The departmental representative relied upon in this connection on the decision of the Tribunal Delhi Bench 'A' (Special Bench) in National Thermal Power Corporation v. IAC [1985] 12 ITD 99. It was argued relying on the said decision of the Tribunal that the claim made in the additional ground now filed fell outside the subject-matter of appeal as the relevant issue was never raised before the authorities below.
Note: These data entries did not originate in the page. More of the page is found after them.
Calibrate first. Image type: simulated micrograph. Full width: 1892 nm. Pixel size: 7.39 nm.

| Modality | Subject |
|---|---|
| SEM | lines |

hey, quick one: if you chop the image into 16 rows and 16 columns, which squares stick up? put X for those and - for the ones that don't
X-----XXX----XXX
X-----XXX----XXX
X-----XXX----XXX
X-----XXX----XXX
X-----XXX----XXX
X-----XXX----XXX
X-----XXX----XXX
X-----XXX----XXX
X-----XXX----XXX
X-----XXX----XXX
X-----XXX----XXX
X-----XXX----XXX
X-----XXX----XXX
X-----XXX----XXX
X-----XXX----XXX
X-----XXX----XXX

Reliance was also placed on the following decisions - Panchura Estate Ltd. v. Government of Madras [1973] 87 ITR 698 (Mad.), CIT v. Steel Cast Corporation [1977] 107 ITR 683 (Guj.), Hukumchand Mills Ltd. v.CIT [1961] 63 ITR 232 (SC) and CIT v. Mahalakshmi Textile Mills Ltd. [1967] 66 ITR 710 (SC). Reliance was also placed on the decision of the Hon'ble Supreme Court in the case of Addl. CIT v. Gurjargravures (P.) Ltd. [1978] 111 ITR 1. It has been argued by the departmental representative that the issues are fully settled by the said decision of the Tribunal in National Thermal Power Corpn.'s case (supra) and the same should be followed.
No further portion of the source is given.